Item-Response Theory

Item Characteristic Curves

Good day folks, today I would like to make a digression from the usual health economics’ topic addressed on this blog and talk about something different that I have recently taken an interest in. I must apologise for digressing a lot recently but I promise I will cover the topics left back in future posts. It is just that when I would like to talk about something new that interested me I really need to do it as otherwise I will forget it. So, please bear with me when I have these moments.
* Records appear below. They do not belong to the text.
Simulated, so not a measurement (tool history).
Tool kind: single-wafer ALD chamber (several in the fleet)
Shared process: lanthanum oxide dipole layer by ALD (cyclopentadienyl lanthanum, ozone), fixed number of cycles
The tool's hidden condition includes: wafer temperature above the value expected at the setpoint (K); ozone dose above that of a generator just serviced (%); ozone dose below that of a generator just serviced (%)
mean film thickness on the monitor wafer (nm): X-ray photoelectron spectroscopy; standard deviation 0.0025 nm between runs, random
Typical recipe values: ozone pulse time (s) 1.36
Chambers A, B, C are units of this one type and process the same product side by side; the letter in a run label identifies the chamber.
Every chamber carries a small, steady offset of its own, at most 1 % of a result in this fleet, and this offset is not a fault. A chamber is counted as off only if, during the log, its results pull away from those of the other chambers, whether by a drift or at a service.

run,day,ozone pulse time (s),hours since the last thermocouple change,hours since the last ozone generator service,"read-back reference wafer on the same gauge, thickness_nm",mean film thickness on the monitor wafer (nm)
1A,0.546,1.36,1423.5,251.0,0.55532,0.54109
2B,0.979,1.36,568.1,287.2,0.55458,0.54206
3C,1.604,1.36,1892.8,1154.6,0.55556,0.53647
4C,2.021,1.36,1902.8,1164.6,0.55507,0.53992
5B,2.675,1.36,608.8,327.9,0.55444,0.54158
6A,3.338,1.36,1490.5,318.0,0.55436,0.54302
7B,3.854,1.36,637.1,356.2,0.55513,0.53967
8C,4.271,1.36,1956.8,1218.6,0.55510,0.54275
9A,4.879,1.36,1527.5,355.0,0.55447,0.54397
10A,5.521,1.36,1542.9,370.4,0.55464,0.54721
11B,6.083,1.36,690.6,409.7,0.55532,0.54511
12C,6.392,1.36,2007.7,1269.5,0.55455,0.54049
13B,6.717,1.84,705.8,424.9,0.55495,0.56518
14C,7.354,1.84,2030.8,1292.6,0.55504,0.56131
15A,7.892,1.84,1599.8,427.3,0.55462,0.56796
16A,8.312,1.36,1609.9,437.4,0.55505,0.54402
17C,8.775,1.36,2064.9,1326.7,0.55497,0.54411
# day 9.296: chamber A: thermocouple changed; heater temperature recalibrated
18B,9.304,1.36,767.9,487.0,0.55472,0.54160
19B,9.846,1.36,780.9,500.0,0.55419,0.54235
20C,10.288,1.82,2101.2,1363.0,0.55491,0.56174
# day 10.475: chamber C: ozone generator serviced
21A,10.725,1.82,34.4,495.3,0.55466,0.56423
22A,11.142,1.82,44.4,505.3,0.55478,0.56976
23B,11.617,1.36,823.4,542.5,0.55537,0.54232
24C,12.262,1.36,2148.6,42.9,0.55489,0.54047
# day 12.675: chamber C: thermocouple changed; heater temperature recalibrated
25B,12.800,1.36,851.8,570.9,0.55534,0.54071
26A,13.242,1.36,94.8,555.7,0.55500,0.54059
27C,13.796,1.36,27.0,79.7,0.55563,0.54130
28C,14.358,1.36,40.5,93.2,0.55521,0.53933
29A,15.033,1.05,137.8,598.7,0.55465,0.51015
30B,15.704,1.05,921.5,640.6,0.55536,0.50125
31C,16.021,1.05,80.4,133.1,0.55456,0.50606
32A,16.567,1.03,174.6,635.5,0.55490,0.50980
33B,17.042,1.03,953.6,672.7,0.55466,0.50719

Of course, we still talk about statistics (what else!) but a kind if statistics to which I have never been exposed to during my student’s years, namely the Item Response Theory (IRT) framework for the analysis of questionnaire data. From my studies I knew the classical test theory consisting of calculating scales’ scores from a given questionnaire or sub-questionnaire items (usually on defined a Likert scale) but I never found the statistics behind this framework particularly appealing. To me it mostly resolved around the use of standard parametric testing methods which do not leave much room for extension from a methodological (particularly modelling) perspective. I do not claim to be an expert in the field and there are certainly ground-breaking development in that statistics’ field too, it is simply something that I did not picture myself working on. In the past I also heard something about IRT as a more sophisticated statistical framework to handle multi-item questionnaires but I never delved into the topic becuase of eithe rlack of time or not the right timing.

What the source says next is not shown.